Few Competitive Legislative Races
Redistricting has reduced the number of competitive districts for fall elections.
All 99 state Assembly seats will be up for election on Nov. 4. But voters in more than 50 districts won’t have much of a choice, since there will be no opponent to the incumbent or the winner of the August primary, other than (in some cases) a third-party candidate.
The winners of at least 34 of those Assembly seats were decided last week, for example, before any voter marked a ballot, once the deadline to register passed and 34 incumbents were left with no opponents.
As for the other seats, although the line-up could still change next week, when the Government Accountability Board (GAB) certifies all candidates for the Aug. 12 primary and the Nov. 4 general elections, preliminary totals show:
-More than 20 incumbent Assembly Republicans, and 14 incumbent Democrats, will not be challenged on Nov. 4. Several Milwaukee- and Madison-area Democrats will not face GOP opponents; many suburban Republicans will be unopposed.
-Five other Assembly incumbents will not have major-party opponents Nov. 4. Instead, they will face little-known independent, Libertarian, Green or other third-party challengers.
-If no third-party candidate wins on Nov. 4, Aug. 12 primaries will decide 12 other Assembly races.
There is more competition for 14 of the 17 state Senate seats that will be voted on Nov. 4. But two Senate Democrats – Jon Erpenbach, of Waunakee, and Tim Carpenter, of Milwaukee – will go unchallenged for new four-year terms. And a Senate Republican, Leah Vukmir, of Wauwatosa, faces only a Libertarian Party opponent.

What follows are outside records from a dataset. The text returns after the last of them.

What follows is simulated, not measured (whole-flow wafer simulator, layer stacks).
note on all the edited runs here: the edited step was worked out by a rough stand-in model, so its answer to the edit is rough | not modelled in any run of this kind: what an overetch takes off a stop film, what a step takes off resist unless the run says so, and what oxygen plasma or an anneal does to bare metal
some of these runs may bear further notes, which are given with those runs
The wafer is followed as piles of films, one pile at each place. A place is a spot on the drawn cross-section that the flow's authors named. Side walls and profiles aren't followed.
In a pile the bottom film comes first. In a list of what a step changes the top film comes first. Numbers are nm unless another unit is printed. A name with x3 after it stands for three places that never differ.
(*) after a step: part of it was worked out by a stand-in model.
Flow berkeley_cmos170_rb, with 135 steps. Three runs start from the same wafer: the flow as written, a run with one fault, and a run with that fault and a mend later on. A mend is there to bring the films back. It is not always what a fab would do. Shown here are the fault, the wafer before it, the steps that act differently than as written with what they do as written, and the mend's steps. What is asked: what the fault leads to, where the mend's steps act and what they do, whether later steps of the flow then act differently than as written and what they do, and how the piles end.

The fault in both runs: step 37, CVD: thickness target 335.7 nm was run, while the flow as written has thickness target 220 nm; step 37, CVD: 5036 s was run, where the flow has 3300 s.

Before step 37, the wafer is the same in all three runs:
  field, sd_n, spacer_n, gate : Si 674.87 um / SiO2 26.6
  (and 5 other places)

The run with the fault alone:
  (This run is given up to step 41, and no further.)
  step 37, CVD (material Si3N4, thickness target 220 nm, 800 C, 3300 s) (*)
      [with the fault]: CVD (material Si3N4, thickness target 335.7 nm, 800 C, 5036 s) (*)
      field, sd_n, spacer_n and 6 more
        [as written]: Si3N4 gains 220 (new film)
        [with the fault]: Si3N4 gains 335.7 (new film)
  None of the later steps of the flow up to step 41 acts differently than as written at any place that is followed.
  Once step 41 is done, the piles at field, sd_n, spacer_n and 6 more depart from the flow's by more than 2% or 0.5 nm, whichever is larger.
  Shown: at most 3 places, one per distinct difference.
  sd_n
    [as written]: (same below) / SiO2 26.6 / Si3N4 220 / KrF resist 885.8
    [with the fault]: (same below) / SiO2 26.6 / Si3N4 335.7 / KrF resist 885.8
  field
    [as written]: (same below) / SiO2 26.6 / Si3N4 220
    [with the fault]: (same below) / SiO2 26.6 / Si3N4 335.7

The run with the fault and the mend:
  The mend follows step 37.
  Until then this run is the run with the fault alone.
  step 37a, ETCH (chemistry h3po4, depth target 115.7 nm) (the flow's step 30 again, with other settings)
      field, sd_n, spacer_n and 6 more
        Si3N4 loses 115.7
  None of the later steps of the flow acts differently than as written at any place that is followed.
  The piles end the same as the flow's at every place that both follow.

But Jay Heck, executive director of Common Cause of Wisconsin, says only a few of the potential Republican-versus-Democrat Assembly elections on Nov. 4 will be competitive: “As a result of the 2011 redistricting, there were only 14 of 99 Assembly seats that were ‘competitive’,” Heck notes. He defines “competitive” as an election decided by 10 points – 55 percent to 45 percent, for example – or less.
Using 2010 Census data, Republicans redrew U.S. House and legislative districts. Although the new maps were challenged in court, federal judges only tweaked two Assembly district boundaries in Milwaukee. “The way the districts are configured means that one of the two (major) party candidates will really not be competitive,” Heck adds. “The outcome has already been predetermined because of ‘gerrymandering’.”
Heck, and even some Democrats, predict that 99-member Assembly will stay in Republican control for the 2015-16 session. “Those seats that are currently Republican will likely remain so for the most part and those that are Democratic will as well,” Heck explains.“There will be a few changes, because some of those 14 competitive seats from 2012 will be competitive again. But not many more than that because the map is rigged.”
Carolyn Castore, of the Milwaukee County League of Women Voters, said the number of safe legislative seats “appears to be” at an all time high. “The effort and money needed to run even a bare bones race may not be worth it, if a potential candidate knows they will likely lose by a large margin,” she says. “Due to the power of incumbency, open seats present far more attractive targets.”
Other observations from the GAB’s list of candidates who filed nomination papers for the Nov. 4 election:
*Biggest surprise: Former Capitol power broker and convicted felon State Sen. Gary R. George reappeared, filing papers to challenge fellow Milwaukee Democrat and 4th District Congressman Gwen Moore in the August primary. George and Moore served together in the Senate. George co-chaired the Legislature’s budget committee for years, often dictating what was passed. He was recalled by Milwaukee voters in 2003, and then convicted by federal prosecutors in a kickback scheme. Party leaders say George kept his decision to run a secret.
*Biggest grudge – or cage – rematch: In Assembly District 93, former Democratic Rep. Jeff Smith, of Eau Claire, is challenging the Republican, Rep. Warren Petryk, of Eleva, who beat him by 498 votes two years ago.
*First-termers unchallenged: 15 first-term Assembly members won’t have opponents this year. That suggests that an old political axiom – first-term candidates are the most vulnerable – is no longer true. Not this year, at least.